Survey shows cotton producers could increase acres in 2016

Survey shows cotton producers could increase acres in 2016

The survey indicated growers in some areas appear reluctant to return to cotton. Acres could actually decline in the Southeast, as farmers try other crops. In the Delta, that crop could be corn, and in the Carolinas and Georgia, peanuts, according to the survey. 

U.S. cotton producers want to increase their acres by 7 percent in 2016, according to a new survey by Delta Farm Press and Farm Futures Magazine.

After seedings plunged 21 percent last year due to bad weather at planting and low prices, growers will try to plant some, but not all of that ground back to cotton, those responding to the survey said.
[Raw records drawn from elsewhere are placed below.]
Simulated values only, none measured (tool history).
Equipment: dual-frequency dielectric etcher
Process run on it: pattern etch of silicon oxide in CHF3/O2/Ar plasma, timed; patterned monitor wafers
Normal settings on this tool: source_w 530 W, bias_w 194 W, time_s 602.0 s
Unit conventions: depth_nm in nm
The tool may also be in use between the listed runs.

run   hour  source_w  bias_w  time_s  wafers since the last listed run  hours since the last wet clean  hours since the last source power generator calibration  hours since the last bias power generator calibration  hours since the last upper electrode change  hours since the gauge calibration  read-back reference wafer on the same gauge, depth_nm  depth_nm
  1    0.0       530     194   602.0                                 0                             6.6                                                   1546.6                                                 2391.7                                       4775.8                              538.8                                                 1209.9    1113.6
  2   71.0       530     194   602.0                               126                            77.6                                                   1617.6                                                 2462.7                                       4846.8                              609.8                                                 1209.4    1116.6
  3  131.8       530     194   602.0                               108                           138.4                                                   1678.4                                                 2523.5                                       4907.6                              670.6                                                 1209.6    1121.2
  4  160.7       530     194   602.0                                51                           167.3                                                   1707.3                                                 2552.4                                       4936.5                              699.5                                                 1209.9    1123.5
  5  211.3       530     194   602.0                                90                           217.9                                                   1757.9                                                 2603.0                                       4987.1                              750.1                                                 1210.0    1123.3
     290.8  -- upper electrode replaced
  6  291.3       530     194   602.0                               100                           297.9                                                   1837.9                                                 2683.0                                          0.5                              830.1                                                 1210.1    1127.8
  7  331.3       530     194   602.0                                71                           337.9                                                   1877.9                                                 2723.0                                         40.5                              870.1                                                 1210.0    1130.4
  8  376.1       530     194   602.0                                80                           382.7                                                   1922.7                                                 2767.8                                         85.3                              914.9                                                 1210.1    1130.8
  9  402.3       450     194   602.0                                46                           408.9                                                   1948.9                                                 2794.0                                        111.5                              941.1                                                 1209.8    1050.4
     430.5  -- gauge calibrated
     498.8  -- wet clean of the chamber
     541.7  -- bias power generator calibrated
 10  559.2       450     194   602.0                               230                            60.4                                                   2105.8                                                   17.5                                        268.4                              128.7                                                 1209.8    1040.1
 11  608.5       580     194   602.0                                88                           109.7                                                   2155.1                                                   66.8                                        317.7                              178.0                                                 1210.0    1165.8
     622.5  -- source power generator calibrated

The survey pegged all-cotton plantings at 9.19 million acres, compared to 8.6 million last year and 11 million in 2014. Growers have planted as many as 15 million acres of cotton in the years prior to corn futures reaching $4 per bushel in 2008.

The survey indicated growers in some areas appear reluctant to return to cotton. Acres could actually decline in the Southeast, as farmers try other crops. In the Delta, that crop could be corn, according to the survey. U.S. farmers overall say they want to boost corn plantings 1.7 percent to 89.5 million. Soybean seedings could fall 500,000, to 82.2 million.

Cotton could get a boost in the Southwest where plantings could bounce back from last year’s weather-impacted crop. Cotton seedings in Texas dropped by 1.4 million acres last spring due to untimely rainfall. Farmers were prevented from planting 400,000 of that, according to data released by USDA’s Farm Service Agency.

The cotton survey was included in a query of more than 1,550 farmers nationwide conducted by email from Dec. 7 to Jan. 4. USDA releases results of its first survey of prospective plantings for spring crops March 31.